For many years the U.S. Mint has sold annual sets of proof coins. These “regular” proof sets usually contain one proof coin of each denomination minted. In 1983, 1984 and 1986-97, Prestige Sets were also sold. Prestige Sets include all the coins in the regular set, plus one or two commemorative coins issued the same year.
Since 1992, the Mint has also offered Silver Proof Sets, which include 90% silver versions of the proof dime, quarter(s) and half dollar.
From 1992 through 1998, the Mint also offered a Premier Silver Proof Set. The two types of silver proof sets contain the same coins, with the premier set housing them in fancier packaging.
You could also collect slabs. A certified coin, or slab, is a coin that has been authenticated, graded and encased in a sonically sealed, hard plastic holder by a professional certification service. The holder affords protection from subsequent wear or damage but is not airtight and therefore will not prevent toning. Because any tampering with the holder will be obvious, it also prevents replacing the certified coin with something else.
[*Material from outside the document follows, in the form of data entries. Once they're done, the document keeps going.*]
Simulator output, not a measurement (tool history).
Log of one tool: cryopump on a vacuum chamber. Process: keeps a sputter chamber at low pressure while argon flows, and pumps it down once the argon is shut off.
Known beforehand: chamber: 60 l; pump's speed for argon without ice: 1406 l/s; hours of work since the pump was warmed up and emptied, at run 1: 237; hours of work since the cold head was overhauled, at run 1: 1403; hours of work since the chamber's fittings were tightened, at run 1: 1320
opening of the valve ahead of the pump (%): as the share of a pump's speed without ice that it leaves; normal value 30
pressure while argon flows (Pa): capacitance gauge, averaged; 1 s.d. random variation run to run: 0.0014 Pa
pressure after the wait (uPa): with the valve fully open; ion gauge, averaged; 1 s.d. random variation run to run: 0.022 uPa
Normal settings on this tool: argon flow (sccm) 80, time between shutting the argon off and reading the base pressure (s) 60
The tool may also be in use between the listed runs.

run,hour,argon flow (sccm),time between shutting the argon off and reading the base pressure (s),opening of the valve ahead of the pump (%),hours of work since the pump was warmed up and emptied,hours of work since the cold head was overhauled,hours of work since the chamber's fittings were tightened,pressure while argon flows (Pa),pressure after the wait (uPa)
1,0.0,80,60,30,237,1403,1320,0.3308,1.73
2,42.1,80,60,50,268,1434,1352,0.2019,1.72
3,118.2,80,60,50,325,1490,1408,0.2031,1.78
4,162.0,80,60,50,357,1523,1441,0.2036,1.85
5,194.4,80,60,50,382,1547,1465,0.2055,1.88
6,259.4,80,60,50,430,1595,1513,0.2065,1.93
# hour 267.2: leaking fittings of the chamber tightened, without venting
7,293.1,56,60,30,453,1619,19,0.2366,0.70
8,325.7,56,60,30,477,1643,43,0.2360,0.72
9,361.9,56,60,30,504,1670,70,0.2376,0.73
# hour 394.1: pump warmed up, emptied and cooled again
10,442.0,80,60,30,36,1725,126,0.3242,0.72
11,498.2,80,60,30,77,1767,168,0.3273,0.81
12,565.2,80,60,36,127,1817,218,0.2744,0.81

Counterfeit and altered coins slabbed by major certification services are not unknown but are uncommon. The authenticity of a coin may be guaranteed by the company that slabbed it. Therefore, a coin slabbed by a major certification service offers some protection, especially when fakes are known to exist and the prospective buyer is not able to reliably determine its authenticity.
As we will discuss later, grades are opinions. The same coin may receive different grades if submitted to different services or even if “cracked out” and resubmitted to the same service. Furthermore, grading standards for some uncirculated coins have changed since slabs were first produced (1986), so a coin in an early slab may receive a different grade if resubmitted now.
The grade indicated on a slab represents the opinions of no more than a few persons who examined the coin at the time it was submitted, and not the final word on the subject. As a result, slabbed coins given identical grades may have different market values. Whenever possible, buy the coin, not the holder.
Prices range from $7.50 to $175.00 per coin, depending on the service and turnaround time, plus shipping costs in both directions.
The skills and equipment needed to encapsulate coins in slab-like holders can be acquired more easily than the expertise needed to accurately authenticate and grade coins. Holders from the services listed above are not the only types that appear in the marketplace.
However, slabs from some “services” may not be regarded by experienced numismatists as legitimate and may not even be backed by a guarantee of the coin’s authenticity. Learning about the service’s reputation and soliciting other opinions about a coin’s condition may save you from paying considerably more than its true market value.
Some collectors concentrate on world coins. This is the term given to collections of relatively recent modern coins from nations around the world. Collectors of world coins are often interested in geography. They can “travel the world” vicariously through their collecting.
A popular way to collect world coins is to acquire representative examples from every country or coin issuing authority. Some collect by subject. This could be finding coins from around the world that feature animals.
Because world coins are usually very inexpensive, this may be a good starting point for children. Many children find foreign coins by looking under change-to-cash machines where customers throw away assorted coins found in their penny jars. Some of these can be from Canada, South Africa, or Mexico.
We do have a section on getting kids started in coin collecting, so there’s much more information there about this aspect of coin collecting.
Here are some other suggestions on ways to categorize your coin collection and focus your efforts.
• Collect coins of a specific country or group of countries.
• A collector by type or series aims to acquire one of each type or series of coins, for example, U.S. gold eagles or Lincoln pennies.
• You may wish to concentrate on coins made of a particular metal such as gold or silver coins.
• Consider collecting coins with a particular theme such as coins with animal designs, boat designs or various commemorative coins such as Olympic coins.
• Some collectors focus on coins issued with some error in the coin’s design, composition, date or inscription.
• Another specialty is the collection of non-monetary “coins” such as war medals and commemorative tokens.
• Save a penny, nickel, dime, and quarter from the year you were born. Try to find one from each mint. Coins from the Denver Mint in Colorado and the Philadelphia Mint in Pennsylvania are different.
• Create a coin set from every year since you were born. Try to find them from both mints.
• Find coins from around the world. Locate their countries on the map. Learn what the coins’ pictures mean to that country.
It’s all really up to you what and how you collect your coins, but as we’ve said before, don’t start by collecting in too many styles – it could be overwhelming. Start small with one kind of collection and expand as you become more proficient.